Vector Databases

You’ve created your embeddings. Now you need to store millions of them and find the most similar ones to a query vector in milliseconds. That’s what vector databases do. They’re a specialized data infrastructure layer that makes semantic search practical at scale.

Why Regular Databases Don’t Work

Standard databases optimize for exact lookups (give me the row with id=42) or range queries (give me all rows where age > 30). They’re terrible at “give me the 10 most similar vectors to this query.”
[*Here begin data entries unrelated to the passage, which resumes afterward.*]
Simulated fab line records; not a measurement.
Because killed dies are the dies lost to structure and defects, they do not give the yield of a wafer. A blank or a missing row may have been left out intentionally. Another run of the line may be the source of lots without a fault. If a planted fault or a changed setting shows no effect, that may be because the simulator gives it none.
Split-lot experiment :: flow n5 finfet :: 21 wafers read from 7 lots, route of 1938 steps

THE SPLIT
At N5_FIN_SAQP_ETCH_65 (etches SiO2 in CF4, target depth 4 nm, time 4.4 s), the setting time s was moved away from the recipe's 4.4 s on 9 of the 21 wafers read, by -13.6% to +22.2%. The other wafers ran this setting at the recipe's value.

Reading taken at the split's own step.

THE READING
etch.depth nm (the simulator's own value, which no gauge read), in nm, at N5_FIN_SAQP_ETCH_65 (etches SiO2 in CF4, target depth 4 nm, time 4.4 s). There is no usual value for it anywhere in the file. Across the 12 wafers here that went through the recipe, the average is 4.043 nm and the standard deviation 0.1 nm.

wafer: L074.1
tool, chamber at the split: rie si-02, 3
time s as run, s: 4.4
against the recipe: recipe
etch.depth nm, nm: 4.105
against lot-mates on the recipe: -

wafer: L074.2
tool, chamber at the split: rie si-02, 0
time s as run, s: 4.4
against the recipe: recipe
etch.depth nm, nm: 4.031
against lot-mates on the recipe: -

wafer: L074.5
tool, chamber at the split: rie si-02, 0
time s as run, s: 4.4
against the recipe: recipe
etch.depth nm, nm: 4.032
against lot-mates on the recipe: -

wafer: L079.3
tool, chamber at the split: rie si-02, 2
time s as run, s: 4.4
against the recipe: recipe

A brute-force similarity search over 10 million vectors would compute 10 million cosine similarities per query — that’s roughly 1–2 seconds on modern hardware, far too slow for interactive applications. Vector databases use specialized index structures to make this fast.

Approximate Nearest Neighbor Search

The key insight: for most applications, finding the exact top-10 most similar vectors is unnecessary. Finding vectors that are approximately most similar (recall@10 > 90%) is fast enough and the quality difference is negligible.

This is Approximate Nearest Neighbor (ANN) search, and it’s what every vector database uses internally.

Exact NN:     100% recall, O(N) per query → 1000ms for 10M vectors
ANN (HNSW):   99% recall, O(log N) per query → 5ms for 10M vectors

HNSW: The Dominant Index Structure

Hierarchical Navigable Small World (HNSW) graphs are the standard index in most production vector databases. The intuition:

Layer 2 (long hops): ●──────────────────●
                      │
Layer 1 (medium):    ●────●────●────●───●
                      │
Layer 0 (fine):      ●──●──●──●──●──●──●──● (all vectors)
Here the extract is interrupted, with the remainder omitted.